Reports have emerged today, which state that Google has acquired Agnilux, a mysterious hardware maker run by former employees of Cisco, TiVo and–most curiously–P.A. Semi.
Though once posited that the company was at work on some sort of server, Agnilux is a stealth startup that has evidently avoided VC funding in the name of secrecy. Nary a peep of what the company has been up to since its inception has ever made it to market.
It is the P.A. Semi link, however, which takes the rabbit hole deeper. P.A. Semi was acquired by Apple in 2008 for $278 million whereupon it was tasked to develop the Apple A4 SoC found in the iPad and, perhaps, the next iPhone. The employees that did not stay on with P.A. Semi in the transition to Apple’s ownership used the buyout funds to create and operate Agnilux–COO Mark Hayter is P.A. Semi’s former VP Hardware & System Architect, for example. Agnilux CEO Amarjit Gill, too, is a former P.A. Semi engineer.
Adding further mystery, Agnilux was actively courting Cisco, Microsoft and Texas Instruments for investments prior to shacking up with Google. All three companies have a vested interest in the mobile market: Cisco with WiMAX and LTE, Microsoft with Windows Phone 7 and Texas Instruments with their OMAP range of ARM SoCs, such as the OMAP3430 in the Motorola Droid. And, though it scarcely bears mentioning, Google has that little property called Android.

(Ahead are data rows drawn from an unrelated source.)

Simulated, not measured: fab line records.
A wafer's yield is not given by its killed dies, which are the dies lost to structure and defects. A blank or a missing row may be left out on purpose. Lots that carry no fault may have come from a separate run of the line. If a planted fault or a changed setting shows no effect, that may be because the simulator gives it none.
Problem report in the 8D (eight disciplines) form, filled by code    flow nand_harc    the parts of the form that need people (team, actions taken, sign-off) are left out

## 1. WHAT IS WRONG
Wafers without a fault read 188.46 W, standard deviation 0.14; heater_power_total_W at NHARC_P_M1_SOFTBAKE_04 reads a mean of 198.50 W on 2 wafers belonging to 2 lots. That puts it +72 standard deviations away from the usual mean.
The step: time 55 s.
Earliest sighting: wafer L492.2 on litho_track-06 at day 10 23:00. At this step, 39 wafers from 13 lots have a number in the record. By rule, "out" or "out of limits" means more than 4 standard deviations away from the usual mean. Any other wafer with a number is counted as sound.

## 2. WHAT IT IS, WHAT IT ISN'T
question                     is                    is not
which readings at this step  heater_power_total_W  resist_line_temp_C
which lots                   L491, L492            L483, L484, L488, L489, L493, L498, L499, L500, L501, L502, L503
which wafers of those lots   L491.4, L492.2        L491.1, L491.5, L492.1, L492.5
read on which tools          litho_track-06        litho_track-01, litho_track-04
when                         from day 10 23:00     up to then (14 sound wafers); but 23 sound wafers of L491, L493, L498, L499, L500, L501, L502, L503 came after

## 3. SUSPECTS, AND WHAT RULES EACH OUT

Disembarking from the Google/Apple war, the Agnilux acquisition could take another avenue entirely. It is possible, as Rethink Wireless suggests, that Google is investigating massive cloud server farms based on the extremely energy-efficient and *NIX-compatible ARM ISA. This, too, would explain the attention from Cisco, Texas Instruments and Microsoft. Cisco is all about enterprise server infrastructure; Texas Instruments’ ARM expertise would make it a suitable manufacturer for such designs; and Microsoft has long been trying to break the cloud nut, most recently with Windows Azure.
Whatever price Google paid for the acquisition is immaterial with respect to what they gained: experienced SoC engineers that spent at least six months at Apple during the development of the iPad, or significantly cheaper servers. Take your pick.